First, there is the bright sea blue color that takes up the most space. Nothing around it is the same color, it seems, whether you are seeing it on the screen of your computer or on 45th Street. Bright and vibrant your eye is drawn to the color. Then there is the most important thing - the title of the show, to which your eye drifts effortlessly as you gaze at all of that blue. The white block letters both draw your eye and work so comfortably with the blue. All caps and bold typeface, the title is bold and gives the air of importance.
But wait! Just as your eye registers the title, you notice something is askew here. It is cracked and broken, and then (after you briefly think, 'gee, that's just like The Phantom of the Opera') you realize that the entire logo is an image behind a piece of broken glass. Is it a window that overlooks the scene or is it a piece of picture frame glass? Either way, the serenity of the picture, which you are now noticing behind all the cracks, is broken.

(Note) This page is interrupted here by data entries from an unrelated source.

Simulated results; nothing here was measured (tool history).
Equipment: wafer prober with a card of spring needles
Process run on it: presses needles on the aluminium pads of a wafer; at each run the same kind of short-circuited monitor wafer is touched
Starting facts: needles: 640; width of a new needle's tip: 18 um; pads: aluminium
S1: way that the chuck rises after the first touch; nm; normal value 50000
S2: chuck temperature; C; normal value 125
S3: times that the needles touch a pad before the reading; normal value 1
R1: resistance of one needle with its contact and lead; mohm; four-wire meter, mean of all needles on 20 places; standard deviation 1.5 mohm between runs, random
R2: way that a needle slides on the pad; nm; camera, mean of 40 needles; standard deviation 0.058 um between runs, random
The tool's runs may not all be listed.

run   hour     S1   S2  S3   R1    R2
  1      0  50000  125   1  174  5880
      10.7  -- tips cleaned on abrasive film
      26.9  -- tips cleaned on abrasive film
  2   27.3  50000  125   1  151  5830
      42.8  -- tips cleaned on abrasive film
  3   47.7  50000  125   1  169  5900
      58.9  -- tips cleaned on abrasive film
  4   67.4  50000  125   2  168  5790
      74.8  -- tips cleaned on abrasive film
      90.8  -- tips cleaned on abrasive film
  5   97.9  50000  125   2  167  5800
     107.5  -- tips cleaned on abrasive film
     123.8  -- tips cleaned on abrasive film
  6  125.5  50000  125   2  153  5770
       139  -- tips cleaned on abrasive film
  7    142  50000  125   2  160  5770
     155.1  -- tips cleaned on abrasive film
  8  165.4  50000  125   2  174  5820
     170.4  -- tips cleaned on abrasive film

And that scene... hmmm...the title includes the word "desert." But there is no sand in sight, but there is a lot of water in the pool next to that very open, luxurious home, framed by palm trees in the background. Ah ha! Are we in Palm Springs? Some desert getaway in Arizona? One look at that house and picturesque pool tells us that the owners are wealthy. The whole title is "Other Desert Cities," so perhaps, as the wealthy say, "These things don't happen here. They happen other places." (Insert any scandal or mishap for "these things.") So, maybe the "Other" perhaps refers to a scandal or problem that the people in the house will face that only happens "other" places.
OK. That is perhaps a bit of a stretch made easy because I know the basic plot of this new Jon Robin Baitz play, which includes a wealthy conservative family, a rogue daughter about to publish a revealing book about the family, and all of the issues and mayhem its publication may cause. Perhaps that family's spin doctors would say, "That kind of thing only happens to people in other desert cities, NOT here!"
Now I'm thinking of that adage, "People in glass houses shouldn't throw stones." Maybe that glass is a window at a neighbor's and someone inside has thrown the first stone against this other neighbor. No matter how it happens, that broken glass tells us the play is a cautionary tale.
Still, the logo, all on its own, certainly peaks my interest: the color draws my eye, the title sticks out and makes me wonder why it is broken, and the image - a wealthy home and luxurious pool - makes me want to know what the hell is broken. And maybe the middle class in me, hopes that the rich folks in that house really get it "stuck to them." These days, I can certainly join in the hue and cry against the rich getting richer! Get me a ticket!
|The Broadway Cast of Other Desert Cities:|
Thomas Sadoski, Judith Light, Stockard Channing,
Stacy Keach and Rachel Griffiths
Photo by Joan Marcus
(Side note: With a logo you can't normally see who is in the cast. To be honest, the logo here really only adds to my desire to see this play. It is the cast - namely Stockard Channing, Judith Light and Rachel Griffiths - that really makes me want to buy a ticket.)